Today’s Eurogroup meeting is Greece’s last chance to avoid default and a possible Grexit, according to certain press reports out of Germany, with one particularly high-pitch article claiming that Finance Minister Yanis Varoufakis seeks to “blackmail” the country’s European partners by warning of a referendum or snap elections if the latest SYRIZA government plan is not approved.
According to most German media, the Greek state is going to run out of cash in a few days, while Frankfurter Allgmeine Zeitung warns that the country is already in disarray. For Bild newspaper, default is a matter of time…
Although Greek Prime Minister Alexis Tsipras continues to categorically reject the notion of a third bailout for Greece, Handelsblatt, citing German economists, said Athens must accept new aid to avoid default.
In fact, Germany’s biggest Business Daily mentions in an article that the possibility of Greece leaving the eurozone has not been excluded and is still on the table.

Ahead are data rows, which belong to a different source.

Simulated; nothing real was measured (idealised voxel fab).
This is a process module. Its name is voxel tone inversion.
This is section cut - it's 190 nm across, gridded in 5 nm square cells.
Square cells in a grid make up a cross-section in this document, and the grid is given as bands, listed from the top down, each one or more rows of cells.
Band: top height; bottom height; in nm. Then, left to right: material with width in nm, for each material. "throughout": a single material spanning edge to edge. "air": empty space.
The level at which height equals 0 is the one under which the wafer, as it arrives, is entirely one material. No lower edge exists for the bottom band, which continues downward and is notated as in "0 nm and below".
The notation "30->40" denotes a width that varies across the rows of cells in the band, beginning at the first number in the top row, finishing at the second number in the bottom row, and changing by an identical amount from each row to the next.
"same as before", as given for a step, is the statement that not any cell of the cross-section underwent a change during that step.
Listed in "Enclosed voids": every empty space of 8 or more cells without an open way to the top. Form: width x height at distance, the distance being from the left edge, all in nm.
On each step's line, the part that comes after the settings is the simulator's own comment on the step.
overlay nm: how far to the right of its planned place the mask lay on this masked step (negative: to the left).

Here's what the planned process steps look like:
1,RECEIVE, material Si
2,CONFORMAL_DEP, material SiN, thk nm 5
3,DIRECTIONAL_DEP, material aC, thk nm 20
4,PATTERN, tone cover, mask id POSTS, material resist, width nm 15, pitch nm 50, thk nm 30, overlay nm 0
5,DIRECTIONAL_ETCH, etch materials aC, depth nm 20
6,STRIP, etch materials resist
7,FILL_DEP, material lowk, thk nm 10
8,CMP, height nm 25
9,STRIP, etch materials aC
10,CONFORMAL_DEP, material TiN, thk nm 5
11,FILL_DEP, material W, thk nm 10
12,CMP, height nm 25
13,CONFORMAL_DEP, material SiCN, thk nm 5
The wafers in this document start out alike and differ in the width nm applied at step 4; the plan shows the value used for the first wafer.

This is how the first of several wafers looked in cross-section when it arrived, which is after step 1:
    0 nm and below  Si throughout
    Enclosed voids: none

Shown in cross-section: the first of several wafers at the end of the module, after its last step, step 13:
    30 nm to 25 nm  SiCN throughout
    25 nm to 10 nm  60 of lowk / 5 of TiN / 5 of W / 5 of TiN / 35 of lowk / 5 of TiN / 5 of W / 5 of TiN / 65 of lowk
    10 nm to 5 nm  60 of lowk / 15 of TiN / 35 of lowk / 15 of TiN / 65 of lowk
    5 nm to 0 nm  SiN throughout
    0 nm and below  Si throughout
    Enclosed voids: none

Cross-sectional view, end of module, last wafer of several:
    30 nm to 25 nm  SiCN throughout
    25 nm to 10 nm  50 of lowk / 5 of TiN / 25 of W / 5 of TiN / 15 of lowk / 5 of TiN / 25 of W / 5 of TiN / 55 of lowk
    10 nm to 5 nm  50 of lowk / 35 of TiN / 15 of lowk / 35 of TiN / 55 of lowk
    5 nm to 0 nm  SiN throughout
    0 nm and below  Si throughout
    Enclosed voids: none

The same article adds that because Greece faces the danger of bankruptcy in March, Athens clings to a specific contingency plan. However, the European Central Bank has set its limits clearly before today’s Eurogroup meeting in Brussels. On its part, the EC insists that Athens should commit to new reforms. However, even in that case there are serious doubts as to whether the new government can cope.
According to leading German economists, Greeks must accept a third bailout.
“Even if the fifth round of assessment of the Greek economy and reforms is successfully completed by the end of April and the international community releases the 7-billion-euro tranche, it will still be difficult for Greece to repay the two bonds, worth billions of dollars, in July”, according to the chief economist at Commerzbank, Jörg Krämer, who was quoted on the online edition of Handelsblatt.